Foreign-held assets reach a new high in Taiwan’s forex reserves


TAIPEI, Taiwan — Securities, bonds and Taiwan dollar-denominated deposits held by foreign portfolio investors in Taiwan’s foreign exchange reserves hit a new high at the end of August, according to the Central Bank of the Republic of China.

According to the bank, securities, bonds and Taiwan dollar deposits owned by foreign investors totaled US$302.8 billion, accounting for about 72 percent of Taiwan’s total foreign exchange reserves at the end of last month.

The central bank said the assets held by foreign investors at the end of August were higher than the US$295.5 billion recorded at the end of July. The end-July figure accounted for 70 percent of Taiwan’s total foreign exchange reserves, the bank said.

The ratio of foreign held assets to Taiwan’s foreign exchange at the end of August also reached a new high, the bank added.

At the end of August, Taiwan’s foreign exchange reserves fell US$595 million from a month earlier to US$423.07 billion, stopping an eight-month gaining streak, the central bank’s statistics showed.

The central bank said the fall in the end-August foreign exchange reserves partly reflected the euro’s depreciation against the U.S. dollar, adding that a weaker euro dragged down Taiwan’s foreign exchange reserves as the European currency assets were converted into the U.S. dollar.

The central bank said the weakness of the euro offset the benefits resulting from an increase in returns on the bank’s asset management.

Taiwan was not the only country that saw its foreign exchange reserves fall in August.

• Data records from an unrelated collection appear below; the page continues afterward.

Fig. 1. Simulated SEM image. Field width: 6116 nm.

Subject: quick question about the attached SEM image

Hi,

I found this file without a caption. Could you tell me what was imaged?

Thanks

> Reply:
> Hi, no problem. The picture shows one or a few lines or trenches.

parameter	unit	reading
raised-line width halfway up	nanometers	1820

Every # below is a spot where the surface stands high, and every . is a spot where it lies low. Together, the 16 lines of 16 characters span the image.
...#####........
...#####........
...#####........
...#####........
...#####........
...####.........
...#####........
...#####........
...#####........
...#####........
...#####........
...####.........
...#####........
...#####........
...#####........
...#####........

Among the countries which suffered a decline in foreign exchange reserves at the end of August, South Korea’s figure totaled US$367.5 billion, down from US$368 billion recorded at the end of July; and Russia’s figure fell to US$465.8 billion from US$468.8 billion recorded in the previous month.

Meanwhile, foreign institutional investors recorded a net fund outflow of US$216 million in August, while they served as net buyers of US$46.66 billion on the main board and net buyers of US$1.33 billion on the over-the-counter market in the month, the central bank said.

The bank said that there were no worries over the net fund outflow by foreign investors and that their net buy in the local market showed the willingness to invest more in local shares.